Friday, January 20, 2012

What to Know About Using Provisional Ball in Golf Game?

During the course of a round of golf, certain situations might occur where you are no longer able to play your original ball. This is typically a result of losing your ball in the rough or woods or hitting your ball out of bounds. If you feel your shot may have gone astray, you have the choice to use a new ball, known as a provisional ball. Just as with every other aspect of the game of golf, use of a provisional ball has rules to account for every possible scenario.
Using a Provisional Ball
If you believe that your shot might be out of bounds or lost, you can play a provisional ball from the spot you took your original shot to save time and continue the flow of play. For the provisional shot to be legal, you must let your playing partner know that you intend to play a provisional ball. You also have to play the provisional ball before you or your playing partner go to look for the original ball. If your provisional ball seems to be lost or out of bounds, you can play a second provisional ball. This provisional ball now has the same relationship to the first provisional ball as the first provisional had to your original ball.

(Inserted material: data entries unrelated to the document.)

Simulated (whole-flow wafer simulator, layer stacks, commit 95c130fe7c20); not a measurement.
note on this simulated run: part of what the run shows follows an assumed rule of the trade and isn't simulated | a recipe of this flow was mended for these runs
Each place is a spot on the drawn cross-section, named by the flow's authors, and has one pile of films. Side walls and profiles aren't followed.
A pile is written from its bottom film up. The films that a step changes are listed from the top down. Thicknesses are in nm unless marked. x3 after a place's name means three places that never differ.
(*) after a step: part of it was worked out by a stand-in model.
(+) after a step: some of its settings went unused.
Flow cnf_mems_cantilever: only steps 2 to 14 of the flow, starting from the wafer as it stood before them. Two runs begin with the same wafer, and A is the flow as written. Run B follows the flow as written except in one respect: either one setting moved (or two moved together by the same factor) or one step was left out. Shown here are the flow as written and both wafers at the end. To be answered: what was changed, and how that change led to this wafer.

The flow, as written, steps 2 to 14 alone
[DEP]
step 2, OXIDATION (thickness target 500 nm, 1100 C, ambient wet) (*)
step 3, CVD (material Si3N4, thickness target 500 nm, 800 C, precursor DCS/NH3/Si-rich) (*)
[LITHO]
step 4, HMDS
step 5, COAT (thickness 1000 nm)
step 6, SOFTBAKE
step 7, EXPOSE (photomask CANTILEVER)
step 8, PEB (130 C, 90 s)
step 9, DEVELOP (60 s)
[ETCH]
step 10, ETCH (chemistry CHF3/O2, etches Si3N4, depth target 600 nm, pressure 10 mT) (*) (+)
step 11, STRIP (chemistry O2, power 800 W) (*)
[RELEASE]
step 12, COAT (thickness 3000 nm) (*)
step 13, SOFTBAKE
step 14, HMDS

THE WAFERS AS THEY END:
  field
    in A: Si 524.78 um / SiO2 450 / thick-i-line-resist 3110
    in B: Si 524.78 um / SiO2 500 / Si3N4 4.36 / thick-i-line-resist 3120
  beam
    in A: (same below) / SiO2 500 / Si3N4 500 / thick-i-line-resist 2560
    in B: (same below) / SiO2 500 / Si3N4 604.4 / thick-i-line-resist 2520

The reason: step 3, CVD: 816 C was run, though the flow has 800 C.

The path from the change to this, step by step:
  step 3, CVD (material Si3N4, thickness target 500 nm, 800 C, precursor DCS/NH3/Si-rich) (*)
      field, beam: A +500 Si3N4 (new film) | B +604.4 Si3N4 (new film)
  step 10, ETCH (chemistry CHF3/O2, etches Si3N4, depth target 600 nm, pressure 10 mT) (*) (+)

Abandoning Provisional Ball
After you make the shot with your provisional ball and walk up to the point where you though your original ball was lost, you might have to abandon the provisional ball. If you find that the original ball wasn't actually lost and is still technically in bounds, the provisional ball must be abandoned. You must continue on using your original ball from that point.
Wrong Ball
If you continue to play your provisional ball after you discover that your original isn't lost or out of bounds, you are playing with a wrong ball. Once you make a swing at a wrong ball, penalties are incurred. During match play, you will automatically lose the hole. If you make a swing at a wrong ball in stroke play, you must add one penalty stroke to your score, and retake your shot with the original ball where it lies.
Lost or Out of Bounds
If your ball is actually lost or sails out of bounds without a doubt, you must play a new ball under a one-stroke penalty. If the ball is out of bounds, you must play your new ball as close as possible to the spot where your original was last played. If the ball is lost, you and your caddie have five minutes to locate it. If you can't find it within five minutes of initiating a search, you must play a new ball as close as possible to where your original was last played, with a one-stroke penalty. If you have been playing a provisional ball in either situation, that ball becomes the ball in play and a penalty stroke is added.